Cash Flow: Tips for Generating Profit Through Real Estate Investments

Cash flow is a financial term real estate investors should understand. Most property investors make their biggest mistakes by not forecasting cash flow properly. Cash flow is the profit remaining after all expenses have been deducted. One of the most common errors real estate investors make is underestimating the expenses associated with rental homes.

What is cash flow?

When calculating cash flow, the PITI formula is used. This acronym stands for principal, interest, taxes and insurance. These are the four components of a mortgage payment that should be allocated as debts when calculating cash flow. The often overlooked expense is maintenance.

Maintenance costs can turn a positive cash flow into a negative cash flow with one unexpected repair. Replacement costs for big ticket items such as air conditioners or a leaking roof can consume budgets and eat up cash flow. Investors have to dip into savings or use profits from another real estate investment to cover the negative cash flow.

It is a good idea to estimate seven to ten percent for routine maintenance when determining cash flow. Investors should also budget eight to twelve percent for a property management company. This expense can be eliminated if the investor lives nearby and can handle small repair jobs. Handling the repair work on their own can increase profit margins and yield a positive cash flow.

Investors who buy homes as rental properties make another investing mistake by setting rent prices too high. The house can remain vacant for months until a tenant is found. This is particularly true if the rent amount is in the middle to high average of other rental homes in the area.

Negative cash flow is generated each month the rental is unoccupied. This cuts into profit margins for the year. It isn’t worth holding out for a higher monthly rent if the unit remains unoccupied for several months.

Cash flow deficits can be eliminated once the property is rented. Charge a lower rent to attract tenants. Increase the rent at each lease renewal until the property is renting at the price you want.

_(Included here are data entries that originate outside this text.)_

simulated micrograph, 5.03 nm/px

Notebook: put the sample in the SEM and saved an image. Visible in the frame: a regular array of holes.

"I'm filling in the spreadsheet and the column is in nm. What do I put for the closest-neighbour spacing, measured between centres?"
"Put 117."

Most tenants won’t want to go through the expense of moving once they live in the home. They would rather pay the increase in rent. This keeps a steady incoming cash flow for your rental properties.

Cash flow can mean the difference between success and failure for your real estate investment business. Plan your expenses wisely. Don’t project too high of a return on your property investments; otherwise it will cut into your cash flow. A sure profit in hand is always better than the chance at a higher profit later.